Working Together to Renovate Publishing–The WANA Plan...


Nicked from Kristen Lamb's blog...



I normally dedicate Mondays to talking about the craft, but it’s my blog and here I reign supreme. Mwah ha ha ha! Oh, no pouting, we’ll talk about craft plenty more later on. I think you feel encouraged by what I have to say.


Friday’s blog got a lot of great discussion going about publishing and the sweeping changes we are seeing to the industry. Over the weekend, I watched the movie “The Social Network,” which gave me the courage to share with you my solutions for the problems publishing is facing. People are reading more now than they ever have in the history of humanity, which means there are more readers than ever before. Yay!

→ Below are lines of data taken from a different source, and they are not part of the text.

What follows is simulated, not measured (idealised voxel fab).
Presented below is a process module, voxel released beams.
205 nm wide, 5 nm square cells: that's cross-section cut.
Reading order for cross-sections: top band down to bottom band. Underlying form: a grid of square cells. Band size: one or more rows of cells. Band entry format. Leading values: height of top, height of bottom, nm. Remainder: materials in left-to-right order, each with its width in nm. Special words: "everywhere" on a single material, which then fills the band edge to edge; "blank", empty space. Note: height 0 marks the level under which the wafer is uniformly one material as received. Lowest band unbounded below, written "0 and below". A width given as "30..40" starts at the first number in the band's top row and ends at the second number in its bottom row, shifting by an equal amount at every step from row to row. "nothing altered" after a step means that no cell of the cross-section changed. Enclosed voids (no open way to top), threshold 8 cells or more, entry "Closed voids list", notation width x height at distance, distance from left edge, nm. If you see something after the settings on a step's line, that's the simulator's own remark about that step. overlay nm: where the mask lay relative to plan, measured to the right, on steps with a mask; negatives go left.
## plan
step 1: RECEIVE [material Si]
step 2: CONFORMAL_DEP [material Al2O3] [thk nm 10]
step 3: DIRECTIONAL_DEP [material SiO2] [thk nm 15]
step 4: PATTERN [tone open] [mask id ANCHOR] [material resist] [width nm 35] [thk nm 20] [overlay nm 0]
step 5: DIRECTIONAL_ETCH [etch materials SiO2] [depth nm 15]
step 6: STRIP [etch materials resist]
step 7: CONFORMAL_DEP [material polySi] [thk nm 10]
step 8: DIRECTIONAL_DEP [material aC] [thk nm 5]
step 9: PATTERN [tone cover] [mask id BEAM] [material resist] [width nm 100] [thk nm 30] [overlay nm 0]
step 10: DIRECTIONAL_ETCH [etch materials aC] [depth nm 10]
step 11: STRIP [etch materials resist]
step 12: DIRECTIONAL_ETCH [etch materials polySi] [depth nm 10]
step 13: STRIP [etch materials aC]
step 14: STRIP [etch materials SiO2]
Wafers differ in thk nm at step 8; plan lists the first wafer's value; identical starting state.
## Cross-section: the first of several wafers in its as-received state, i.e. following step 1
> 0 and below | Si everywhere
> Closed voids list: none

So, today I want to give my vision of how those in the publishing world could solve some major problems. Writers, agents, editors could work together for the bigger win. Let’s call it, The WANA Plan, because in my world, we all work as a team. We are not alone.

Yes, call me Pollyanna. You guys wouldn’t be the first.


Reality Check


Any proposed solutions must accept reality. The future is now. Everything is going digital. We cling to the horse and buggy, and we’ll get run over by the automobile. We need to move with change, adapt and reinvent. Those willing to work their butts off and innovate will behold a world of wonders never before imagined.


Think I am overselling? Who would have thought ten years ago that a person could have friends they talked to daily on every continent…for free? Facebook did it. So let’s embrace some of the entrepreneurial mojo and get excited.

Times Are Changing…FAST


Virtually every creative industry has gone digital. I have argued this for years. In music, the record labels were decimated by NAPSTER. Record stores are a quaint relic, and CDs are losing the battle to digital downloads. Photography has also gone digital. Kodak had to reinvent or die. Now movies are going digital. We sit in the comfort of our home and watch a movie from Netflix, or we download one from iVideo or Vudu.


Three years ago, I argued that this was the future of publishing, that eBooks would start to dominate the market in the next five years. I caught a lot of criticism. People loved paper too much. It was too expensive, too technical, etc. They told me, A decade at least!


I countered that technology had hit a critical mass and now innovation was taking off exponentially. Software developments that once took years now were happening in weeks and months. Technology was also getting far more affordable. It was going to happen faster than anyone could imagine. Books, I challenged, were next to experience this mass transformation, and faster than the mediums before.


Then the iPad launched and redeemed me. Nooks and Kindles only reinforced this idea that eBooks would be a force to be reckoned with.


Publishing will be wise to take lessons from other industries and reinvent. Be architects, not artifacts. Either we will define change or it will define us. And we don’t have the luxury of time, either. Change is no longer linear…it’s exponential.


Four years ago, I proposed that it was possible to market fiction. I posited that social media had the power to generate word of mouth and build a following for an author by building a network that could expand exponentially based on relationship. Most agents didn’t believe me. I even had big authors tell me that social media was just a time suck and that it was just better to spend that time working on the novel. Twitter was a waste of time.

You guys have no idea how hard it was to get anyone to take me seriously. I thought, for a brief time, that We Are Not Alone—The Writer’s Guide to Social Media would never see print unless I self-published.

Agents said they couldn’t sell it. In a way, I can see why. First, I was new and unproven. I will grant that. Also, my book was just a bad fit for a publisher that couldn’t get a book out right away.

My book highlighted a HUGE problem that the big publishers are working to remedy, but they aren’t there yet. As things stand, the big publishers are too slow. A social media book would be irrelevant by the time they could get it on the shelves. Also, if the technology suddenly changed, any unsold books would be as good as trash. I was writing about a hot topic, but traditional publishing was not tooled to accommodate.